It’s that time of year: pack up your suitcase, pop to B&M Homestores, raid your Mum’s kitchen for spare spatulas, load up the car and head off to university. Whether you’re just starting, or going into your second or third year (or beyond!), this is a massively important time of year – lots of things change, friends move on, ground shifts beneath you and everyone tries to find their feet.
For me, having friends and family around me as I went off to university made the transition a lot easier than doing it on my own ever would have been. From my Mum and Dad being ready to drive up to Cambridge and back home again to save me the train fair, to my long term best friends being on the end of the phone when I needed a bit of a cry, to new church family cooking me lunch and taking me in on a Sunday, spending time with people who had been there and done that was the best thing for me in that time.
As you go off to start the new year at university, wherever you will be, consider us your long distance, online friends – we’re cheering you on and can’t wait to see you thrive. Uni is scary, but one of the coolest experiences, and getting out on your own will be incredible.

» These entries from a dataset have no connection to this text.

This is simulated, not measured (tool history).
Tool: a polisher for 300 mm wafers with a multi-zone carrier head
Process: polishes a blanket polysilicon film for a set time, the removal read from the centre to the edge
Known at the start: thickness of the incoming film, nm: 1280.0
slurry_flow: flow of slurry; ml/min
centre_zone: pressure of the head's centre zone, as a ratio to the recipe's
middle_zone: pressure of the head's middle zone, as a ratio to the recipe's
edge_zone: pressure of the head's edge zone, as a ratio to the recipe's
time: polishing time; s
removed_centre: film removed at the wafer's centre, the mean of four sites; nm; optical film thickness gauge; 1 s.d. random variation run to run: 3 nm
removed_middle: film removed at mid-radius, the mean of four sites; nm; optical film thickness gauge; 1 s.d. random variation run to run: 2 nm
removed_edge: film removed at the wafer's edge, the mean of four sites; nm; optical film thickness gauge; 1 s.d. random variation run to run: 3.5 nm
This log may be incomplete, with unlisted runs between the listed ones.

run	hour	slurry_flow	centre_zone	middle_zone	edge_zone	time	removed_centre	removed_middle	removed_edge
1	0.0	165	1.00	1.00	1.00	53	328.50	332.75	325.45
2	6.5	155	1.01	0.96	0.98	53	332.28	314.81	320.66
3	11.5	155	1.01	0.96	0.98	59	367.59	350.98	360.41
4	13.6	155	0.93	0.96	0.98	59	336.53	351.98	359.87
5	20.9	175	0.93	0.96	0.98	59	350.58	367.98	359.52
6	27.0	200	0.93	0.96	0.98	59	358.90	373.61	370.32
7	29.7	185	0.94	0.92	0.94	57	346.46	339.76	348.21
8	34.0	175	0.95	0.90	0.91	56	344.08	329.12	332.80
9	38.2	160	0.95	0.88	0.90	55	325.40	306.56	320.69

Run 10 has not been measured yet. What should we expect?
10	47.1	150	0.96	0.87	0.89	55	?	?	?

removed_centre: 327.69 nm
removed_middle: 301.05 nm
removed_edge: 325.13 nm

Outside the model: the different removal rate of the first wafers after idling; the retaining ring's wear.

I asked the Facebook and Cambridge hive-mind to give me some of their top hints and tips to surviving and thriving at university. Here are some of the things we came up with:
Freshers and Settling In
The best piece of advice that somebody gave me as I was moving to uni: take a doorstop with you, and prop your bedroom door open on moving-in day. Everyone is new, everybody is getting there at the same time, and if you are the person with chocolate biscuits, mugs and a kettle in your room and your door open for people to come in, they will love you. Moving in day is a great chance to get to know the people that you will be spending the next year with, so take a deep breath, smile and say hello.
You do not need to sign up to everything during Freshers’ Fair. There will be so many stands trying to get you to sign up to the various clubs, socials and groups that are going on – take it as a chance to get to know all that is going on at the university, but do not let yourself be overloaded straight away – there will be loads of opportunity to get involved later.
You don’t need to go clubbing during Fresher’s Fair, if you don’t want to; but it’s also OK to, if you want to. Remember who you are, remember what you want, and be the reliable friend who looks out for the people around you, wherever you end up. One of our friends had a great time cooking and hanging out with the freshers’ who didn’t fancy going to a club.
Look After Yourself
Try and take a small “care package” with you to uni; you will be so thankful for it later. Anything from shower gel, to washing up liquid, to good tea bags, to your favourite mug will make the first few weeks at uni a bit cleaner and a bit more comfortable.
(If you are a friend of someone who is heading off to university, a small care package is potentially one of the best ways you could help them. Package up a few of their favourite things, and send it to them about a week in, when they are needing something from home).
Don’t be scared to go home – it doesn’t mean you’ve failed! Everyone needs to be looked after every now and then – have someone who can be on the end of the phone and take a weekend away when you need to.
Cook food in big batches and freeze portions for dinners – chilli, curries and spag bol are winners. It’s much, much cheaper than ready meals and meal deals, and it means that you will at least have some healthy food in your diet.
Shockingly, your mental health and capacity will be much better if you are drinking lots of water, eating good food, getting fresh air and exercising, even a little bit. Keep an eye on the people around you, and spend time with people who will make sure that you’re OK, too.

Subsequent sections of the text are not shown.